By Dat Winning
As we literally sit here and count the hours until next year, we decided to scour our Twitter feed to see what really spoke to us this year in sports. Below, in no particular order, these were our favorite Asian/American moments and/or stories of 2016.
Was it a Hall of Fame speech or a roast? Yao had jokes for his fellow inductees, Shaq and AI, dropping zingers like he was a 7-6 Dean Martin. But he also gave classy shout outs to his friends and coaches, which included some of China’s great basketball pioneers.
Jeremy Lin’s Assortment of Coiffures
It’s certainly possible that we missed one, but we’re pretty sure this is the full assortment below with Lin’s original Knicks cut plugged in for reference.
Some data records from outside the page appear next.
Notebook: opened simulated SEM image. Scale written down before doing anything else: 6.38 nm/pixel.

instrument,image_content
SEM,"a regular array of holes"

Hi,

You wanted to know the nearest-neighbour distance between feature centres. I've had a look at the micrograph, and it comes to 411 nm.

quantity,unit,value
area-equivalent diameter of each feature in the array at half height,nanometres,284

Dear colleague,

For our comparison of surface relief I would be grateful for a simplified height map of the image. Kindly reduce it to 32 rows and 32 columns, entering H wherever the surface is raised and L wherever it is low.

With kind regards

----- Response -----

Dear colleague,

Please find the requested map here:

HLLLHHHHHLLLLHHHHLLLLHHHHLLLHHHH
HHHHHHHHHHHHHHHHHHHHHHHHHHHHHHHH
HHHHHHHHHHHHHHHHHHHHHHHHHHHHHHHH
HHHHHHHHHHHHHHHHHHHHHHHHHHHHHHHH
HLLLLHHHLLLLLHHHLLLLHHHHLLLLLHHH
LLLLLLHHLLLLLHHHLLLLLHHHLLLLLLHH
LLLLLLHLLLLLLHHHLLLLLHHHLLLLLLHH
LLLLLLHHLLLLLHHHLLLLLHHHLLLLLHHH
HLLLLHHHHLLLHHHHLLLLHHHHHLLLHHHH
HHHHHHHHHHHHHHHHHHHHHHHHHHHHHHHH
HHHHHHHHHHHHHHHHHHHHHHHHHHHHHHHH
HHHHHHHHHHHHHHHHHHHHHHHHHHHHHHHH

When we heard Sacramento-based reporter, Ryan Yamamoto, had shot a documentary on Tommy Kono, we started doing some research. Honestly, we’re a little ashamed we didn’t know Kono, a Japanese American born in California, raised partially in the Tule Lake interment camp, who became the greatest weightlifter in the world. None other than Arnold Schwarzenegger himself credited Kono with inspiring him to become a bodybuilder.
Asian American Athletes Speak Out
The real story of course is Colin Kaepernick’s civil protest by kneeling during the national anthem before his team played football. It should have been the biggest sports story of the year, and it probably still is, but the electoral selection of Donald Trump as President-Elect just makes it seem almost fruitless. We hope that’s not the case.
In the issues of civil protest and simply the humane treatment of our African American brothers and sisters, Asian Americans can sometimes find themselves stuck on the outside looking in. So it was inspiring to see fellow athletes like Doug Baldwin and Jeremy Lin, and many other like-minded Asian American sports journalists speak their respective minds on these issues that don’t seem to be going away anytime soon.
The Faces of Fu Yuanhui / The Dances of David Katoatau
While we gave the world Ryan Lochte this summer in Rio, China and Kiribati gave us Fu Yuanhui and David Katoatau, respectively. We accept the L in this cultural exchange.
If not for her candor, then it was her hilariously over-the-top, yet somehow perfectly reasonable, facial expressions that made China’s Fu Yuanhui aka “the Human Emoji” a fan favorite.
Katoatau, meanwhile, danced after his every lift in the Olympics to raise awareness for his tiny island home of Kiribati. He was successful in that effort.
Addison Russell Has This Thing About Underwear
The young Chicago Cubs shortstop broke out in the NLCS, and then cranked a historic grand slam in Game 6 of the World Series, helping the Chicago Cubs win their first title in several eons. Maybe the Cubs winning was the first sign of this pending apocalypse that is just slow-playing us like a real d*ck right now, but it was kinda cool to see the 22-year-old Pinoy boy reach stardom in the meantime.
DW mentor (and one of our all-time favorite humans), Mina Kimes, went to Korea to study the KBL’s world renown bat flip. Paired with beautiful illustrations from Mickey Duzyj, it’s the best story on Korean bat flipping we’ve ever seen.
She’s just 15-years-old and already one of the greatest rock climbers of all-time, putting new entries into the record books on the regular. We have a feeling those soon-to-be trademark bangs are going to become pretty familiar.
Sponsored by The North Face, landing endorsements like this Android Wear spot, she has become the fresh young face of rock-climbing. Already popping up all over YouTube, she’s appeared this year in countless newspapers and magazines, including Time ’s list of America’s most influential teenagers, an appearance on the The Late Late Show With James Corden. She’s even done a TED talk.